I'm trying to do some simple BSON parsing of Swift3 Data objects. I feel like I'm fighting the system.
Let's start with some input and a scheme:
let input = Data(bytes: [2, 0x20, 0x21, 3, 0x30, 0x31, 0x32, 1, 0x10, 4, 0x40, 0x41, 0x42, 0x43])
This is just a simple data stream, the frivolous scheme being that a leading byte indicates how many bytes follow making up the next chunk. So in the above, the leading 2 indicates that 0x20, 0x21 are the first chunk, followed by a 3 byte chunk containing the bytes 0x30, 0x31, 0x32, etc.
Streams
My first thought is to do it with a stream (er, Generator, Iterator, whatever). So I end up with something like:
var iter = input.makeIterator()
func parse(_ stream:inout IndexingIterator<Data>) -> Data {
var result = Data()
if let count = stream.next() {
for _ in 0..<count {
result.append(Data(bytes:[stream.next()!]))
}
}
return result
}
parse(&iter)
parse(&iter)
parse(&iter)
parse(&iter)
This leads to multiple questions/observations:
1) Why would anyone ever let
an iterator? The whole point of this thing is to keep track of an evolving position over a collection. I really struggle with why the Swift authors have chosen to send iterators down the "all hail the value semantics" rathole. It means I have to put inout
's on all my parse functions.
2) I feel like I'm over-specifying the argument type with IndexingIterator. Maybe I just need to get used to verbose generics?
Python Struct'esque
Frustrated with that approach, I thought I might emulate pythons struct.unpack() style, where a tuple is returned of the parsed data, as well as the unconsumed data. Since supposedly Data are magical and efficient as long as I don't mutate them. That turned up like:
func parse2(_ data:Data) -> (Data, Data) {
let count = Int(data[0])
return (data.subdata(in: 1..<count+1), data.subdata(in: count+1..<data.count))
}
var remaining = input
var chunk = Data()
(chunk, rest) = parse2(remaining)
chunk
(chunk, rest) = parse2(remaining)
chunk
(chunk, rest) = parse2(remaining)
chunk
(chunk, rest) = parse2(remaining)
chunk
I ran into two issues with this.
1) What I really wanted to return was data[1..count], data.subdata(in: count+1..<data.count)

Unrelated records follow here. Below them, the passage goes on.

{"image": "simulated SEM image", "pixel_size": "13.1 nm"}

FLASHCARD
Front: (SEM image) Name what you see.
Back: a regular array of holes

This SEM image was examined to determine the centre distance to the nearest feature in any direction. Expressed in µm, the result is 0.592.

. But this returns a MutableRandomAccessSlice. Which seems to be a totally different kind of type? So I ended up using the more involved subdata
.
2) One can subscript a Data with a closed range, but the subdata
method will only take an open range. What's with that?
Open Rebellion, Old Habits Kick In
Now annoyed that this old Smalltalker can't seem to find happiness here, I just roll my own:
class DataStream {
let data:Data
var index = 0
var atEnd:Bool {
return index >= self.data.count
}
init(data:Data) {
self.data = data
}
func next() -> UInt8 {
let byte = self.data[self.index]
self.index += 1
return byte
}
func next(_ count:Int) -> Data {
let subdata = self.data.subdata(in: self.index..<self.index + count)
self.index += count
return subdata
}
}
func parse3(_ stream:DataStream) -> Data {
let count = Int(stream.next())
return stream.next(count)
}
let stream = DataStream(data: input)
parse3(stream)
parse3(stream)
parse3(stream)
parse3(stream)
This solution I'm happy with from an end use POV. I can flesh out DataStream to do all kinds of stuff. But... I'm now off the beaten path and feel like I'm not "getting it" (the Swiftish light bulb).
TL;DR version
After this playing around, I find myself curious what the most idiomatic way to stream through Data structs, extracting data from them, based on what is encountered in them.